History and Communications: Harold Innis, Marshall McLuhan, the Interpretation of History
Description
Contains Bibliography, Index
$16.95
ISBN 0-8020-6810-3
DDC 971'.0072
Author
Publisher
Year
Contributor
R. Douglas Francis is a professor of History at the University of
Calgary and author of Images of the Canadian West.
Review
This is an unconventional book. It is neither an analysis of the ideas
of Harold Innis and Marshall McLuhan, two Canadian giants in the field
of communication studies, nor an in-depth study of some period in
Canadian history. Instead, the book attempts to fuse the two fields,
using Innis’s and McLuhan’s ideas on technology and communications
to arrive at a new perspective on two timeworn topics in Canadian
history: “the Family Compact” and “Responsible Government.”
Patterson contends that Innis’s later works on communications were
not an entirely new shift in thought from his earlier works on staple
production, out of which evolved the Laurentian thesis, a new
interpretation of Canadian history. This is a myth, first perpetrated by
Donald Creighton, a student of Innis’s and his biographer. The
misunderstanding arose according to Patterson, out of the different
approach to history—and to thinking in general—of these two
historians. Creighton thought in a linear fashion; for him, historical
events were unique and could be explained only in a rational, sequential
fashion. Innis thought in relational terms; for him, historical events
could best be understood by relating them in a random, abstract fashion
to other events that appear on the surface to be unrelated both in time
and space. Thus, for example, Innis saw meaning in the history of the
British Empire by relating it to the history of the Roman Empire and of
the Egyptian and Babylonian empires. The St. Lawrence River system was a
communication link for Canadians like the Nile River for the Egyptians.
Patterson spends considerable time contrasting these two historians and
their approach to history. To anyone who has read their works, this
observation will come as no suprise; the two men were worlds apart both
in style and approach.
Patterson maintains that what links Innis’s work on staple production
with his work on communications is ideas. “Staples”—fish, furs,
timber and wheat—were more than material items of trade for Innis;
they were metaphors—symbols—of a communication system. They were
part of a process of communications rather than products of trade.

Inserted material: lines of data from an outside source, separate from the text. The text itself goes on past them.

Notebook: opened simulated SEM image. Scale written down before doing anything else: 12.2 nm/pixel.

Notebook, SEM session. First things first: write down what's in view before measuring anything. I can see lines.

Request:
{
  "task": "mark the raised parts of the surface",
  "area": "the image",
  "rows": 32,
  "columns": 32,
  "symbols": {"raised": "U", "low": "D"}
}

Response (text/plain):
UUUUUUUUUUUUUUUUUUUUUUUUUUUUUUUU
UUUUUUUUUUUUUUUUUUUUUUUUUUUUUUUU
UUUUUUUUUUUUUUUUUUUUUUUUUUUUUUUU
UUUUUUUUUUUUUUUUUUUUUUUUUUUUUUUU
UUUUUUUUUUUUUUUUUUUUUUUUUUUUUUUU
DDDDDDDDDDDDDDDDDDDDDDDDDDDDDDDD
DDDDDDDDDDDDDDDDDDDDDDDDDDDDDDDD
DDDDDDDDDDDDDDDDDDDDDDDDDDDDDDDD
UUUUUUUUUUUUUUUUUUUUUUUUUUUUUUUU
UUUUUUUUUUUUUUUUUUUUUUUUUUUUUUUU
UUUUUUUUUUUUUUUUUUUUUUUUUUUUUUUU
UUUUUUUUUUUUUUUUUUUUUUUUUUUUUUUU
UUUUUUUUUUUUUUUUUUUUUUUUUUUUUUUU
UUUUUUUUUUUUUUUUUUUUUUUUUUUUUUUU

Patterson then goes on to study two other metaphors or symbols in early
Canadian history—the “Family Compact” and “Responsible
Government.”
This book is fascinating in its analysis of Innis’s and McLuhan’s
ideas on communications and how they relate to the writing of history.
It falls short, however, in its attempt to apply these ideas to actual
historical events. While there are the occasional flashes of insight,
overall the application is unconvincing and contrived. This reviewer
would have preferred a more in-depth analysis of Innis’s and
McLuhan’s ideas alone as an insight into the writing of Canadian
history, in particular, and into the Canadian mind, in general.